With more than two dozen five-axis machining centres on the line, Travis Moore, Vice President, Jemco and his team began looking for an alternative to the traditional ‘push the green button and pray’ programme prove outs.
“A number of companies tried very hard to sell us on their simulation software, telling us how their solution would address all of our needs, but after a lot of research and talking to a number of people, we found that Vericut was the only software with true G-code simulation,” Moore said.
Since 1988, Vericut from CGTech, Irvine, CA, has been the leader in CNC toolpath and machine simulation. Because it reads the actual code used by the machine controller, it picks up where CAM systems leave off. Every workpiece, fixture, toolholder and machine component can be accurately modelled, leaving nothing to chance. Gouging and uncut areas are clearly identified. Setup times are reduced, and because complete visibility to the machining process is achieved, opportunities for process improvement are greatly enhanced. Best of all, collisions are virtual rather than spark-filled and noisy.
Straddling the manufacturing fence
Moore’s parents started the company when he was a child. Their decision to pursue sheet metal fabrication and precision machining under the same roof was made on day one with the purchase of a Finn-Power turret punch and an Okuma Cadet machining centre. It was apparently the right decision, because Jemco has become quite successful at both types of metalworking.
The fabricating side of the 70,000 sq ft shop is now home to Amada press brakes, a Mazak OptiPlex 4kW laser cutter, Finn Power punch presses with sheet loading capabilities and TIG, MIG & spot welding equipment. There are laser markers & fastener machines, and Jemco has strategic partnerships with a variety of metal finishers. There’s little they can’t produce.
The machine shop is even more impressive. Altogether, Jemco has just shy of 40 CNC lathes and machining centres on its production floor. Equipment builders include Haas, Okuma, Mazak and others, but topping the list is a pair of DMG Mori NMV1500 five-axis vertical machining centres — one sporting a 40,000 rpm spindle — and serviced by a 34-pallet robotic cell material handling system.
“We try to be really diverse,” Moore asserted and added, “My dad saw from the very beginning that there was value in having a one-stop shop. There are plenty of complex fab parts that require milling and he felt that managing both was something he could do fairly easily. It’s been smooth sailing ever since.”
Calm waters
Part of that smooth journey has been due to Vericut, at least recently. “All those little crashes we were seeing have died down to nothing,” Moore cited and went on, “That’s saying a lot, because most of our production quantities are small — say between two and two dozen pieces — and we, therefore, set-up many jobs each day. And as anyone in this business will tell one, the more times one is setting up, the more opportunities he/she has to mess up. I strongly tie our lack of crashes to Vericut.”
Lots of jobs also means lots of programmers — in Jemco’s case, there are seven, each with his/her own way of doing things. CNC programmer, Chuck Macomb says Vericut helps him answer the many questions that arise when generating toolpaths for a machining centre that cost more than most people’s house.

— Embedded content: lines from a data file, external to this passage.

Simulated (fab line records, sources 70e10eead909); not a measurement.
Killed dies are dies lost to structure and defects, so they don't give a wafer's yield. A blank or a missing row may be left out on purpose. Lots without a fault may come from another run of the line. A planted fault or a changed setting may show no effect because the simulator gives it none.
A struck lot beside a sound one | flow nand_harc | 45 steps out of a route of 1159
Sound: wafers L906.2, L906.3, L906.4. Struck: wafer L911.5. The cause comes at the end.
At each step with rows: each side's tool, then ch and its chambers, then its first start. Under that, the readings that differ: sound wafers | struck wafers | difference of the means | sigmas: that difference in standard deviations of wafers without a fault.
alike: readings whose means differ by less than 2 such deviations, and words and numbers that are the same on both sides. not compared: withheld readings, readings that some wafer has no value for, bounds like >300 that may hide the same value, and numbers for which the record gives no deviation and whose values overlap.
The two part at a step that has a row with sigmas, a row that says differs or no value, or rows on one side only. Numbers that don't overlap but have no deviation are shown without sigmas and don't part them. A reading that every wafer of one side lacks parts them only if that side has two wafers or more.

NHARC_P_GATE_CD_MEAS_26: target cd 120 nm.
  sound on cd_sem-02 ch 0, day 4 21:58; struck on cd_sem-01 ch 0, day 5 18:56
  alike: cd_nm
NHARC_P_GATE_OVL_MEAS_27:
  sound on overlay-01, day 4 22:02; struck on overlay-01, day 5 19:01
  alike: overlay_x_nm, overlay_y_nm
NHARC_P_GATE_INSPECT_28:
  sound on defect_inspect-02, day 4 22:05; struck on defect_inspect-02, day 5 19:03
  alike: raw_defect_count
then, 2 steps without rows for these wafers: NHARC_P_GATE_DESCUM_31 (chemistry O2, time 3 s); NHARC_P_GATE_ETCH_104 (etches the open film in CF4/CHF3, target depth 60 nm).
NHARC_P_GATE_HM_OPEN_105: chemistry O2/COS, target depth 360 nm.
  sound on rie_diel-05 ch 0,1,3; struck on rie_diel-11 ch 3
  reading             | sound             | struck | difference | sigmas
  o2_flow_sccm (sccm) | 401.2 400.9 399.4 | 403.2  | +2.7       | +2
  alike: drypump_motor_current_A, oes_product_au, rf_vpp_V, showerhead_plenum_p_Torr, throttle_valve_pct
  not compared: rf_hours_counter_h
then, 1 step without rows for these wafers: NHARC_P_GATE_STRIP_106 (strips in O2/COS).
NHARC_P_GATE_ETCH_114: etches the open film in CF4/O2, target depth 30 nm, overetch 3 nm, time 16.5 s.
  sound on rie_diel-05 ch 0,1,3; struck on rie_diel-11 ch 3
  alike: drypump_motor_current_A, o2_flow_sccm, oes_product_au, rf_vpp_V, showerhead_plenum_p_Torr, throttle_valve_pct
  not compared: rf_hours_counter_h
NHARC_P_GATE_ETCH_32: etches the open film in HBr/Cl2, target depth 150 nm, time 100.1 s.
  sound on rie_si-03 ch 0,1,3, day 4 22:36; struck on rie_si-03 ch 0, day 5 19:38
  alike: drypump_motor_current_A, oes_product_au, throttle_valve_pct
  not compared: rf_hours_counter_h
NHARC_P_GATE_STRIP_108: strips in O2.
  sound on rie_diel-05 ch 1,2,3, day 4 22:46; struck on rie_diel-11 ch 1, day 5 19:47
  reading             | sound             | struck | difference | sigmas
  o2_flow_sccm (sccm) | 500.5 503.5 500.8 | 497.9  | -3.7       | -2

“Is there any interference between the toolholders and the vise? Did the program cut the part right? Is the spindle going to bump the workpiece? Did each axis go the direction you expected it to? There are all kinds of problems that can occur, but because the CAM software doesn’t see the same thing the machine sees, there can be occasional surprises. Vericut eliminates the wondering,” he stated.
Tony Maldonado, CNC programmer, Jemco agrees. “We use Siemens NX for our CAM platform here. It does a good job on most parts of telling one if he/she is going to crash or violate the part in any way, but one has to pay close attention to see it. Sometimes things are moving so fast that it’s easy to miss something, and that’s where Vericut comes in. One can see any areas that he/she missed during programming, any gouges and especially any crashes,” he signed off.